Wireshark would exhibit similar behavior such as failure to associate packets belonging to the same flow. This happens because each packet in pcap format has two fields in the header associated with it: 'len' and 'caplen', they give tcpdump a hint whether the packet was trimmed. Currently dpkt ignores 'len' field and only uses 'caplen'.

To fix this, I provide two commits - one for the Writer side and another for the Reader side. The former allows providing 'len' value to be written in the pcap packet header, and the latter exposes this value from the pcap file to the user.

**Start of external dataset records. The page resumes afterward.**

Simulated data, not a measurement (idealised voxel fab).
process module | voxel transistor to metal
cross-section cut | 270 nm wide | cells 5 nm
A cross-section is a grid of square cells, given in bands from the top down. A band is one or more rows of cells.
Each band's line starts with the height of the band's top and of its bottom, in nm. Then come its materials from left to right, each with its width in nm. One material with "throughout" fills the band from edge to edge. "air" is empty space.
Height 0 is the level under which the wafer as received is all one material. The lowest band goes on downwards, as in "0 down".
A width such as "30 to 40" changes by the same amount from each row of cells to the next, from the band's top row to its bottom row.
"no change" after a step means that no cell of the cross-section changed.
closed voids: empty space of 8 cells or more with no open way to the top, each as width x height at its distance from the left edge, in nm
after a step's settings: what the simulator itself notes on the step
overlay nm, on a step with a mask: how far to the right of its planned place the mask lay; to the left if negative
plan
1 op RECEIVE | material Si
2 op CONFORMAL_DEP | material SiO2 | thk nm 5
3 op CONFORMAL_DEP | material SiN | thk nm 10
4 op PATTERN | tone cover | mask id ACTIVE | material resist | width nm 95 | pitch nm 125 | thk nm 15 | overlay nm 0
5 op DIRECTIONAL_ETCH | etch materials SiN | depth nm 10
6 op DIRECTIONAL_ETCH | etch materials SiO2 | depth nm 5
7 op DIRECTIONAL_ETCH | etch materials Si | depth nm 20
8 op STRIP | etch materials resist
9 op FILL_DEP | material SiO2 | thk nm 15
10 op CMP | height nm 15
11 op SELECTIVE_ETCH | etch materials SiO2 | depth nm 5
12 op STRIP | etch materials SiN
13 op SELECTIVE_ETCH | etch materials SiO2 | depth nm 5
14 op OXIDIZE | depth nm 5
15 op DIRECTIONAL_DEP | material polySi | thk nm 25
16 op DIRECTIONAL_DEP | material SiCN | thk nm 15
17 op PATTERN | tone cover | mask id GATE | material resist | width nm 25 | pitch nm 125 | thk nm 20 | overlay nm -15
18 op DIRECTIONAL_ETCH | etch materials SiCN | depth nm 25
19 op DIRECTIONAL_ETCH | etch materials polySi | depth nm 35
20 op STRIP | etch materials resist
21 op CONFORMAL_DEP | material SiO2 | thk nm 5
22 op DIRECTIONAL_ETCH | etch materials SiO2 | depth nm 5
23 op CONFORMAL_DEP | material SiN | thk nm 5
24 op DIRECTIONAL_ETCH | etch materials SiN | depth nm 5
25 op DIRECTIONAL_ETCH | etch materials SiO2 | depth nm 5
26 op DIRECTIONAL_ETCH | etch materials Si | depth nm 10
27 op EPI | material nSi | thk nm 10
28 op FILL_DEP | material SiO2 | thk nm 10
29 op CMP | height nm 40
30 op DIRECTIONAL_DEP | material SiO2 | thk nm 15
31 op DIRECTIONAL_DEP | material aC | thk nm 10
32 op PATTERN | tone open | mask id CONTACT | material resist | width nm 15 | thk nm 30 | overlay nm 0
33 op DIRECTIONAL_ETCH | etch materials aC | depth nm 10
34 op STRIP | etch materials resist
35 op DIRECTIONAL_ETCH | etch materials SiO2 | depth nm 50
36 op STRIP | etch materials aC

The code changes to preserve 'len' field with proposed API would be minimal:

 import dpkt
 import sys

 in_file = open(sys.argv[1], 'rb')
 out_file = open(sys.argv[2], 'wb')

-pcap = dpkt.pcap.Reader(in_file)
+pcap = dpkt.pcap.PktlenReader(in_file)
 writer = dpkt.pcap.Writer(out_file)

-def callback(ts, buf):
+def callback(ts, pktlen, buf):
     eth = dpkt.ethernet.Ethernet(buf)
-    writer.writepkt(eth, ts)
+    writer.writepkt(eth, ts, pktlen)

 pcap.dispatch(0, callback)
$ python3 newdpktcopy.py singlepacket.pcap newcopied.pcap
$ tcpdump -Atnnr ./newcopied.pcap  2>/dev/null
IP 203.189.86.188.443 > 207.141.234.127.20627: Flags [.], seq 2465589976:2465591396, ack 326528497, win 31088, length 1420
E....X@.;..d..V.......P......vm.P.yp|...